Program introduces students to exotic fruits and veggies

If an apple a day keeps the doctor away, the potential of a pluot could be limitless.

Pluots, a plum-apricot-hybrid, is one of many unique fruits and vegetables the U.S. Department of Agriculture hopes will become a favorite of Idaho elementary school students. At least that’s the idea behind the Fresh Fruit and Vegetable program.

“The list is pretty extensive,” said Kylie Dixon, a kindergarten teacher at Ethel Boyes Elementary School. “Mostly, we did it because with the demographics in our schools these days, a lot of kids aren’t getting exposed to fruits and vegetables. Especially the ones that are uncommon.”
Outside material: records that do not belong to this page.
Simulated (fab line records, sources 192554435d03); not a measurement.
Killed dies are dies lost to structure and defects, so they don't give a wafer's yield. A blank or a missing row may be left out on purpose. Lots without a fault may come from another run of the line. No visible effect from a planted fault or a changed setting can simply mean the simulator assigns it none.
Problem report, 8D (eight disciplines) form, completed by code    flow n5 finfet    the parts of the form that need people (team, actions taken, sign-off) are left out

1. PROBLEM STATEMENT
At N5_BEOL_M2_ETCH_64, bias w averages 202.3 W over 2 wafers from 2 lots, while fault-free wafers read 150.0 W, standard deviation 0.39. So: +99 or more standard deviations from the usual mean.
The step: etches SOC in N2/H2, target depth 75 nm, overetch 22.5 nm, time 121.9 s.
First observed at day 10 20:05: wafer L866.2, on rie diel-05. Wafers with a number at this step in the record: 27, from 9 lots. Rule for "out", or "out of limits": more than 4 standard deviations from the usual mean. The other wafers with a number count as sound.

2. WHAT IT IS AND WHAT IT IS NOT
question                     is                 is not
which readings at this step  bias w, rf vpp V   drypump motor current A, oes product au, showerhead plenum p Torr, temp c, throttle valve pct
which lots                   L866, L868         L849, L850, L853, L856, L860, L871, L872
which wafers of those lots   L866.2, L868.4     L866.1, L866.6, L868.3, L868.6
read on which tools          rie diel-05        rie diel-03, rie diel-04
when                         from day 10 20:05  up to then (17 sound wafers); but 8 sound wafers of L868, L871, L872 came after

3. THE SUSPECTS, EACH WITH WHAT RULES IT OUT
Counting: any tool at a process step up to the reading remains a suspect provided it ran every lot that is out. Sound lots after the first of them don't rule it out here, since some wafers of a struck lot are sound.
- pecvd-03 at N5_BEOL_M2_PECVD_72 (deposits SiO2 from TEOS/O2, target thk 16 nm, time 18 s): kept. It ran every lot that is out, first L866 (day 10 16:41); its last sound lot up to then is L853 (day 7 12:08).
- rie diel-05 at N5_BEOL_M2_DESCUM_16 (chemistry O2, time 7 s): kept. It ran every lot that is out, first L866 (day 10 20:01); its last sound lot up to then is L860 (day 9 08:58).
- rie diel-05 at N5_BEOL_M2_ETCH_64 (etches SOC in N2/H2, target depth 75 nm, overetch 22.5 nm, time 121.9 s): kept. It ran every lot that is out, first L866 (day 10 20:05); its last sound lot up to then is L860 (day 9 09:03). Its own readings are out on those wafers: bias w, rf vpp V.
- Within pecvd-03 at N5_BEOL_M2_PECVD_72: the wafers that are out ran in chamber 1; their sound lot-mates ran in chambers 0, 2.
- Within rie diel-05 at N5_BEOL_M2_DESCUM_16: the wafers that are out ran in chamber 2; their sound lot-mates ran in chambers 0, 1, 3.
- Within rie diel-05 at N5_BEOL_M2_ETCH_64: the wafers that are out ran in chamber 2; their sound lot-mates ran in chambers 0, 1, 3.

Ethel Boyes is one of the 117 schools to benefit from the program, which runs from July 1 to June 30, 2015.

Dixon filed the application on behalf of Ethel Boyes and received $18,805.76.

Schools must apply to participate in the program. The amount of money awarded is based on student enrollment. Grants to individual schools range from $350 to $34,410.54. In Idaho, the state’s schools received a combined total of more than $2.1 million.

Five schools in Idaho Falls School District 91 are participating in the program. District spokeswoman Margaret Wimborne said students will benefit from the program.

“The thing that’s great about the program is it’s a way to introduce fruits and vegetables to the children and encourage them to eat healthier and make them aware of the variety,” she said.

The program strives to mix in uncommon fruits and vegetables alongside apples, oranges and other common fruits and veggies.

A.H. Bush Elementary School received $25,307 grant.

“The fact that we could have that provided was an advantage for us, we thought,” Principal Sarah Sanderssaid. “Also, that it’s a healthy snack; plus it’s an unusual snack — just things that kids wouldn’t typically try. Some of these I haven’t even had as an adult.”

The fruits and vegetables will be given out once a day, in addition to whatever produce comes with the lunches provided by the schools.

“Kids learn better when their brain is fed, and fed good food,” Sanders said.